When you’re ready to get a mortgage, you face a dizzying array of choices: Fixed rate or variable? Points or no points? Mortgage broker or mortgage lender?
That last decision – mortgage broker or mortgage lender – involves a simple but easily misunderstood distinction.
Simply put, a mortgage broker is an independent professional who can shop around to find deals from a variety of lenders. A mortgage lender is represented by a loan officer who can speak only for that institution’s product line.
What does that mean for the borrower? As a practical matter, a mortgage broker can present you loan packages from multiple lenders – for instance, Wells Fargo, Chase and Quicken Loans. The loan officer from Wells Fargo, on the other hand, can pitch only Wells Fargo mortgages.

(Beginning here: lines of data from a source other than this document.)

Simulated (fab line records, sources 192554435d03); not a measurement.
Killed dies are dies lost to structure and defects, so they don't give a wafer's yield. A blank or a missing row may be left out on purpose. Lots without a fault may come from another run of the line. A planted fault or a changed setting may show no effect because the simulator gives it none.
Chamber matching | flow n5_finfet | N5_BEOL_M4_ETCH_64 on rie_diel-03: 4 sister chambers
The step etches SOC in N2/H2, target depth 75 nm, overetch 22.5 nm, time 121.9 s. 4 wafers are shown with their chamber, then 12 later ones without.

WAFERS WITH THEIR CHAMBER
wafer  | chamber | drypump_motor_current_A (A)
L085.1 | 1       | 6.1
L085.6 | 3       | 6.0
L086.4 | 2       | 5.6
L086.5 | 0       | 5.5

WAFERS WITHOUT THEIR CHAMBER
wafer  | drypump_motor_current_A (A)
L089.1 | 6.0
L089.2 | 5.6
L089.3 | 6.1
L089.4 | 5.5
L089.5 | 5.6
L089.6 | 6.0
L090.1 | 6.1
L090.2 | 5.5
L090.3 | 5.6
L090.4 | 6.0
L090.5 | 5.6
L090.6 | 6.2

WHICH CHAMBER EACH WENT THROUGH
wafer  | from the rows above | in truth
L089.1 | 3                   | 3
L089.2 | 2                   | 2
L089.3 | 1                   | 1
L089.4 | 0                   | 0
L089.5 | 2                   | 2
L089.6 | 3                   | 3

The advantages of dealing with a lender include reliability and reputation. With a broker, you have greater flexibility. Based on your financial profile, the broker may also line you up with a lender where you’re most likely to qualify for the loan.
When in doubt, comparison shop
So, which one should you use? There’s no clear answer, says Eric Tyson, author of Personal Finance for Dummies and co-author of Mortgages for Dummies.
“I’ve seen people be happy using either option,” Tyson says. “The important thing is to shop around.”
Tyson suggests soliciting loan packages from a mortgage broker and a couple of mortgage lenders, then judging which proposal offers the best deal based on rates and fees.
In the end, whether to use a mortgage broker or mortgage lender depends in part on your finances. If you have stellar credit and steady income and you’re shopping for a plain-vanilla loan, mortgage rates and loan fees are unlikely to vary much from one lender to the next.
If, on the other hand, you have spotty credit, you’re self-employed or you have an otherwise-tricky profile as a borrower, you may find the number of mortgage lenders willing to do business with you is more limited. In that case, it can be more convenient to use a mortgage broker. After all, they make a living from their knowledge of various loan products.
Laws offer protection
Unfortunately, the image of both mortgage brokers and mortgage lenders was tarred by a minority of unethical practitioners who built an unsavory reputation for themselves during the housing bubble. The movie The Big Short, based on author Michael Lewis’s expose on the U.S. mortgage meltdown of 2005, portrayed greedy mortgage brokers going so far as to target exotic dancers with bad loans. In another example, The Miami Herald reported in 2008 that thousands of convicted criminals were given mortgage broker licenses by the state of Florida. Not to be outdone, many mortgage lenders offered a menu of high-fee, high-risk loans.
Those excesses have largely gone away, however. The Consumer Financial Protection Bureau, created in 2010 to ride herd on the mortgage industry, released guidelines in 2014 that included a ban on “steering” – that is, on financial incentives for loan officers to push you into a loan you can’t afford. Lenders have stopped offering some of the risky loans that drove the housing bubble, and mortgage lenders and brokers operate under heightened levels of scrutiny and disclosure.
Tipping the negotiation in your favor
Whether you opt for a mortgage broker or a mortgage lender, the paperwork burden will be similar. Both will run a credit check, and both will ask for tax returns, pay stubs, bank balances and other information required for the lender’s underwriting process.
But payments for brokers and lenders are different, and understanding how the broker or loan officer is paid may help you land a better deal. Mortgage brokers are typically paid a commission by the lender – usually 1 percent to 2 percent of the amount of the loan. For loan officers at banks, compensation models vary. They might be paid a commission, but they typically collect a salary plus bonus.
To win your business, a mortgage broker might be willing to negotiate his fee, Tyson says. And the larger your loan, the more negotiating power you have.